I'm having a perfect storm of deadlines today, so I thought I post an IGIGI reprint. The Holidays are going to be here soon and I don't want anyone to feel guilty if they have seconds!
I recently finished two books Fat Girl by Judith Moore and The Gospel of Food by Barry Glassner (Author of The Culture of Fear). Both books have to do with food. Judith Moore is a sad tale about a fat girl horribly abused by her mother who seeks solace in food. The Gospel of Food is about our misconceptions and relationships with food. It includes a chapter about the myth of obesity. I grew up a dieter and learned some very convoluted beliefs about food, some that still haunt me today even after giving up dieting. I started by making up my own diet that consisted of ice milk, rice cakes, melba toast and low-fat TV dinners, I ended it doing low carb dieting that was seriously jeopardizing my health. I didn’t think anything was wrong at the time because I thought it was more important to be thin than healthy. I thought that poor health would okay in the long run because I would be thin.

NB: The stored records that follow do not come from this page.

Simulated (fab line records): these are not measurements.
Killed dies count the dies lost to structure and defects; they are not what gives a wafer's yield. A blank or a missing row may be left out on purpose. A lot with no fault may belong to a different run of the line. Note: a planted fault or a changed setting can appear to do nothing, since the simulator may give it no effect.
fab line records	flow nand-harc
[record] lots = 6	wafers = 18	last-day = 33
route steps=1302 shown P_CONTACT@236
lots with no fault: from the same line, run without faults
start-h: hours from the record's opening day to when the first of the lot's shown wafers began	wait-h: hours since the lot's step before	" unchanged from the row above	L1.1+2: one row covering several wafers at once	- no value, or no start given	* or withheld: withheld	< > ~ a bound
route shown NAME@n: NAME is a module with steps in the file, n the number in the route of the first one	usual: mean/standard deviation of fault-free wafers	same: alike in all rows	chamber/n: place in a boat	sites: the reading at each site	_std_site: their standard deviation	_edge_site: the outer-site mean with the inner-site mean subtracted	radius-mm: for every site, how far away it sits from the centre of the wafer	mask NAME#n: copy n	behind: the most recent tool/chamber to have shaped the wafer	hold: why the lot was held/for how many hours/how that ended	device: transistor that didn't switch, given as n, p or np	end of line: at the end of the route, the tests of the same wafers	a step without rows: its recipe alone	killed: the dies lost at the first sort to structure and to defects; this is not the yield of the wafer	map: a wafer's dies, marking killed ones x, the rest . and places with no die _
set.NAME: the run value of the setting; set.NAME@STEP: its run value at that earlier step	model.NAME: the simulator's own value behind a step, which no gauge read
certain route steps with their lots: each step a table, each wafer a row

Ideas about food are so ingrained in society. Sugar, Fats, Carbohydrates have all been vilified as the cause of the “Obesity” crisis. People become afraid to eat. When I got fat suddenly food became black or white, good or evil, you get the picture. I was refused certain foods unlike my thin friends who were still allowed to eat with abandon. These forbidden foods I began to eat as much as a could sneak. And so began my career or dieting and binging, sneaking food and hating myself for it. Thinking myself inferior because if you are fat you are supposed diet and succeed. I had no idea that 95% of diets fail. Growing up, dieting was a normal response to being fat. Instead what I was doing was making myself fatter. In Barry Glassner’s book he also mentioned that the “obesity” crisis started around the time dieting was pushed on society. He also mentioned a study where people who enjoyed food more absorbed it better and that boys who had no food limits put on them tended not to overeat. In the book Overcoming Overeating, a guide to help with binge eating disorder, one of the steps is to not refuse bad food and to learn to treat food like food. I no longer looked at food the same way again. Food became calories, exchanges, fat or carbs depending on what diet I was on. I no longer liked it. It didn’t bring me pleasure or joy.
About three years ago I ate at a wonderful French restaurant in Vermont. My husband and I were served bread, cheese, lamb, potatoes, and four desserts (we mentioned it was our anniversary and the chef gave us free desserts.) We ate it all and the meal was so fantastic that I didn’t feel hunger until about 24 hours later.
Of course I could only think of “Four Desserts!” Four Desserts! I’m going to wake up tomorrow weighing one ton and have to hauled out in a flat bed truck! How dare I eat four desserts! Despite that I no longer dieted, I was on vacation and was walking everywhere, I felt guilty for indulging. This negative talk did not stop me from have crème brulee the next time I had French food, but I didn’t fully enjoy it because of the hangups about eating.
In reality, food is meant to be enjoyed not seen in shades of black or white. We all need to break the spell, we have to sit down to a meal and enjoy it, not worry if we are having too much fat, carbs, sugar, calories or how much we will weigh in the morning. Food is meant no only to sustain us but to entertain and enjoy. And we need to learn to enjoy food again, sin and all.